This week's revision of government estimates over the number of foreign workers in Britain has brought into sharp focus the whole business of collecting statistics. Critics assume it is a simple matter, and the failure to get it right is either charitably, a matter of ministerial incompetence, or conspiritorially, a sign of deliberate obfuscation. Having seen at first hand the trouble with government statistics I know it is neither.
There are three main types of statistic collected by the government's fiercely independent statisticians (the idea that these people have any political axe to grind is laughable). The first - the one that caused all the problems this week - is that based on a sample. The Labour Force Survey, which estimates activities for the entire adult population based on 59,000 households, or in education, the Youth Cohort Study, which looked at the activities of 1.9 million 16-19 year-olds based on samples of around 9000 in each age group, are good examples. The second is a census - a collection of information on every pupil in every school or every member of the population. And the third is an estimate derived from that census based on certain assumptions, as in the revised population estimates used to determine local government funding allocations, the subject of today's LGA complaints.
Of course, the second should be the most accurate: we know how many pupils are in each school, and about their exam achievement, gender, ethnicity and so on. Indeed it is the richness of data now available in education - and in health - that makes reform easier there (contrary to the ideological opponents of targets in education, the sort of floor targets set out by Gordon Brown yesterday have already been remarkably successful, if grossly under-reported). But the Labour Force Survey is better - as with opinion polls - when it is dealing with larger numbers related to the population as a whole - numbers in jobs or unemployed - than when it tries to deal with a subset that might reflect 2 or 3% of the workforce as with some migrant communities.

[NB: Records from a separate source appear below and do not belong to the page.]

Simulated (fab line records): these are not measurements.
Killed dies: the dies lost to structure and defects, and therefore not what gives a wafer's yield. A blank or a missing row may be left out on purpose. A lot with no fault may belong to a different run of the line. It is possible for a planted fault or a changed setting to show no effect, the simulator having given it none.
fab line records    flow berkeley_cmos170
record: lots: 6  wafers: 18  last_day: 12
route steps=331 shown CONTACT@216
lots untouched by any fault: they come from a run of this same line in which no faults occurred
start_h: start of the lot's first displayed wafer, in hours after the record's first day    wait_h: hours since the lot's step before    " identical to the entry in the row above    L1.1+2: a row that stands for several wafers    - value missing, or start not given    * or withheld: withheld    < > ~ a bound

Indeed, the only way to get a better sense of those labour force figures without a great extra burden on business would be through a national ID register (though the Tory critics who shout loudest about these figures want nothing to do with that). As for the estimates, the LGA are right to suggest that the richer education and NHS data should be pooled with other information to get a better sense of who is living where. But even then it will never be 100% accurate. That is because of the nature of the statistics, not because of ineptitude or distortion.